Comment by somenameforme

12 hours ago

Here's a fun thought experiment for you. If you dug a 1 mile cubic square hole. How many humans could you fit into it? The answer is not only all of us but about around an order of magnitude more on top. I'm not sure if this emphasizes how few humans there are, or how massive the Earth is. But it's the same point in both cases.

Some human activities can have an outsized impact, but the overwhelming majority of those activities remain necessary regardless of where people live, and some will have an greater impact with widespread urbanity since some things like energy/food/water can be relatively cleanly decentralized in rural settings, at least partially, but require complete centralization in urban settings.

> I'm not sure if this emphasizes how few humans there are, or how massive the Earth is. But it's the same point in both cases.

It emphasizes neither!

What you've described is a mass grave.

Quite literally so. If you killed all living humans (8.3billion), the mass-grave you'd have to dig to put them all in one place isn't quite large indeed!

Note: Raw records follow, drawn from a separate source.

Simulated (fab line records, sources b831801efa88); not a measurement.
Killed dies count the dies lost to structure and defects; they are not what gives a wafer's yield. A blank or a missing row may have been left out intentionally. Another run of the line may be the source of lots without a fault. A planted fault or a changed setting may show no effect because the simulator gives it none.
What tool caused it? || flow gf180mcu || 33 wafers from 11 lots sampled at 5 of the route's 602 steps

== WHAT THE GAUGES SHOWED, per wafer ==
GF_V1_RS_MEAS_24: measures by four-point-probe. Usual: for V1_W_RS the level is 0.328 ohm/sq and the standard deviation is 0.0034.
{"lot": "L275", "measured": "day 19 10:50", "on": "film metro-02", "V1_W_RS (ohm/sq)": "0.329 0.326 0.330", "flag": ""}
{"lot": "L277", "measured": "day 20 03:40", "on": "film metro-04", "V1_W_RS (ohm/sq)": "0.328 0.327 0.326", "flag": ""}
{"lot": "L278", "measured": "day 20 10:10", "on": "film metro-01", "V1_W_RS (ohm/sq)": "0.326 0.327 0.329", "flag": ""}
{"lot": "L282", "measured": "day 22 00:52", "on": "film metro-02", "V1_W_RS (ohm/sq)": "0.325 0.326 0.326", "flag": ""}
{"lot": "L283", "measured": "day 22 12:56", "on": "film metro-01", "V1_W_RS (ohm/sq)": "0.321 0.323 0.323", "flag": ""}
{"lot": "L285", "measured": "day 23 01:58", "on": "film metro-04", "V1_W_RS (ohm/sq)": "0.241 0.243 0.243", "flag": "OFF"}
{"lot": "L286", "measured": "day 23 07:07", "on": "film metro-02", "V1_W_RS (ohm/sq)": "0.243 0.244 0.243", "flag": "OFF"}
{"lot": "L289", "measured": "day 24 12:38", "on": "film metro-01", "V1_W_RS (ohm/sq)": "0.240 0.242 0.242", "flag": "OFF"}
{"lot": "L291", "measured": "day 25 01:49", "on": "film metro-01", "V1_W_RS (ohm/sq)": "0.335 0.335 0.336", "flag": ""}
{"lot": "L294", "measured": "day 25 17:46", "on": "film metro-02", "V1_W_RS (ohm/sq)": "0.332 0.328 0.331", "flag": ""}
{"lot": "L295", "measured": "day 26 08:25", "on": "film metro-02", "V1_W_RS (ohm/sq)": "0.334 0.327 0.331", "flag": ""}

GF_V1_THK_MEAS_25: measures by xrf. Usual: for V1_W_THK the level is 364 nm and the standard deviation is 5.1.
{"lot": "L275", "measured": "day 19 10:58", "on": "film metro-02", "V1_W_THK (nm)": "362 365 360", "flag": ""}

Plus, humans on earth are affected by gravity, so any arrangement of them cubic squares instead of square miles is highly unintuitive, unusual and unnatural to begin with.

This doesn't say anything about habitable or fertile farmable area (measured in km^2, not in km^3) of the planet, or the number of people (that you've conveniently reduced by taking a square root of - twice! by packing them into a tightly packed cube)

For example, if you took 8 billion people and made them hold hands with each other tightly packed (0.5m per person) it would wrap the circumference of earth 100 times.

Now this actually says something about size of the earth!

If you divy up the land surface of earth by population, you get a rather small parcel of land, something to tune of 140m x 140m (this includes deserts and other mostly uninhabitable lands!)

Arable land would be a much smaller parcel of land still!

If you measure human land use in terms of arable land and living space per person, instead of mass-grave metrics the planet Earth is pretty much squarely over-populated and is very much stretching of what is sustainable.